On December 2, 1954, the Senate voted to "condemn" Senator Joseph
McCarthy on both counts by a vote of 67 to 22, with the Democrats
unanimously in favor of condemnation and the Republicans split evenly.

Q. Was the Senate justified in condemning McCarthy on these counts?

A. No, it was not. Regarding the first count, failure to cooperate
with the Subcommittee on Privileges and Elections, the subcommittee
never subpoenaed McCarthy, but only "invited" him to testify. One
senator and two staff members resigned from the subcommittee because
of its dishonesty towards McCarthy, and the subcommittee, in its final
report, dated January 2, 1953, said that the matters under
consideration "have become moot by reason of the 1952 election." No
senator had ever been punished for something that had happened in a
previous Congress or for declining an "invitation" to testify.
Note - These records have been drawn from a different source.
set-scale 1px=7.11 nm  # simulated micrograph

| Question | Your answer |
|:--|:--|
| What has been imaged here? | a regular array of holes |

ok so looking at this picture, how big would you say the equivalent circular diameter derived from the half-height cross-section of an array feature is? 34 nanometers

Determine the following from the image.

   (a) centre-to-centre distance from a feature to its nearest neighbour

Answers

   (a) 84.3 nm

As for the second count, criticism of the Watkins Committee and the
special Senate session, McCarthy was condemned for opinions he had
expressed outside the Senate. As David Lawrence pointed out in an
editorial in the June 7, 1957 issue of U.S. News & World Report, other
senators had accused McCarthy of lying under oath, accepting influence
money, engaging in election fraud, making libelous and false
statements, practicing blackmail, doing the work of the communists for
them, and engaging in a questionable "personal relationship" with Roy
Cohn and David Schine, but they were not censured for acting "contrary
to senatorial ethics" or for impairing the "dignity" of the Senate.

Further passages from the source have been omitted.